“Parasite” and the rise of South Korean cinema


The Kim family (From left: Choi Woo-shik Choi, Song Kang-ho, Jang Hye-jin and Park So-dam) in “Parasite.” Neon/CJ Entertainment.

Stephen Lambros, Contributing Writer

We are currently experiencing a golden age of South Korean cinema. A slew of international hits have poured out of the country over the course of the decade: “Train to Busan,” “The Wailing,” “The Handmaiden” and “Burning” are just a few of South Korea’s films making names for themselves on the international stage. And if there is one specific figure behind the attention South Korean cinema’s received this decade, that figure is Bong Joon-ho, director of “Snowpiercer” and “Okja.” Joon-ho is to South Korean cinema what Akira Kurosawa was to Japanese cinema, and by watching the focus of today’s review, “Parasite,” it is not hard to see why. With a magnificent directorial vision at its center, “Parasite” boasts itself as a significant work that must not be missed.

The less you know about this film, the better. Despite this, I, regrettably, must provide a brief paragraph-long synopsis. The events of the film follow a lower-income family in a South Korean city that infiltrate the house of an upper-class family by forging their way into jobs such as tutors, maids and personal drivers. It is more exciting than it sounds, I promise. The film is unpredictable and will leave you breathless if you are not prepared.

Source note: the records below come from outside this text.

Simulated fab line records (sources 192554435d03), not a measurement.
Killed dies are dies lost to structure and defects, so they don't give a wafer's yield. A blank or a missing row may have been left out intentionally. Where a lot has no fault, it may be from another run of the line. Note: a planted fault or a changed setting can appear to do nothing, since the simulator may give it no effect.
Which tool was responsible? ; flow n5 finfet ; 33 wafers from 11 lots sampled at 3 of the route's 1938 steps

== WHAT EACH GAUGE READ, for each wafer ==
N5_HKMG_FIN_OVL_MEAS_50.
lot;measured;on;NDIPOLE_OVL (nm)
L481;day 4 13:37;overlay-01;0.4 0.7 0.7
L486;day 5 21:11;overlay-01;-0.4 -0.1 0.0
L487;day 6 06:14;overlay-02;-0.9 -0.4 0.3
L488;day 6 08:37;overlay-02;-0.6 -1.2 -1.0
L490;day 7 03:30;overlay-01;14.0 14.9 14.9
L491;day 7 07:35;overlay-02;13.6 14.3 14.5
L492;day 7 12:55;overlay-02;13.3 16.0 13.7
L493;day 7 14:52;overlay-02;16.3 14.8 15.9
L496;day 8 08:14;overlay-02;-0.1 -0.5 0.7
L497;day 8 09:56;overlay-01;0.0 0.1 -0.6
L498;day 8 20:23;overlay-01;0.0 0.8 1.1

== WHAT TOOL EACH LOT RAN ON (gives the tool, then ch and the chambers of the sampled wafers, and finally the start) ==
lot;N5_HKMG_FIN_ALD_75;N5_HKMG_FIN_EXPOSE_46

This film may not have been as notable if Joon-ho was not at the helm of it. Under his direction, the camera is just as expressive as the actors, and every set-piece is framed with clear intention. Joon-ho is in clear command of the tone, no matter where the story goes. He is constantly willing to break rules with deliberate crossing of the 180-degree line, willingness for characters to stare directly into the camera and increasing of the shutter speed during scenes that lack a need for it. So many rules are broken, and yet, the film comes together beautifully.

The way the story plays out is Shakespearean. There is a theatrical element to the way this film begs viewers to understand its status as a displayed story. Like many other South Korean films, “Parasite” is not self-important enough to convince audiences they are in the story. Characters explain things blatantly so that the most general audience understands what is going on. Of course, audiences do not notice this theatrical quality to the storytelling, as the story moves forward at a breakneck pace, jumping from one unpredictable moment to the next.

The acting in this film is exceptional. Every member of the ensemble embodies their roles extremely well. Every member of the lower-income family is distinct from the members of the higher-income family. The ensemble nature of the film also invites comparisons to the theatrical nature of the film’s story, though each character is more well-rounded than most theatrical productions would be able to pull off.

The set design is particularly evocative. The house belonging to the lower-income family is dingy—a sight for sore eyes, if you will—while the house belonging to the higher-income family—a film set, astonishingly—is appropriately lavish with its clean, minimalist detail. The film’s set design, complete with plenty of staircases, succinctly exemplifies not only South Korea’s class disparity, but perhaps class disparity around the globe.

“Parasite” is the cinematic epitome of upward mobility. Both in the sense that South Korean cinema has become a main focal point for film enthusiasts around the globe because of this film and in the sense that class disparity has not been this tastefully explored by a filmmaker in years—perhaps even decades. “Parasite” displays universal themes in a transcendent way. It is a significant work. It is not to be missed.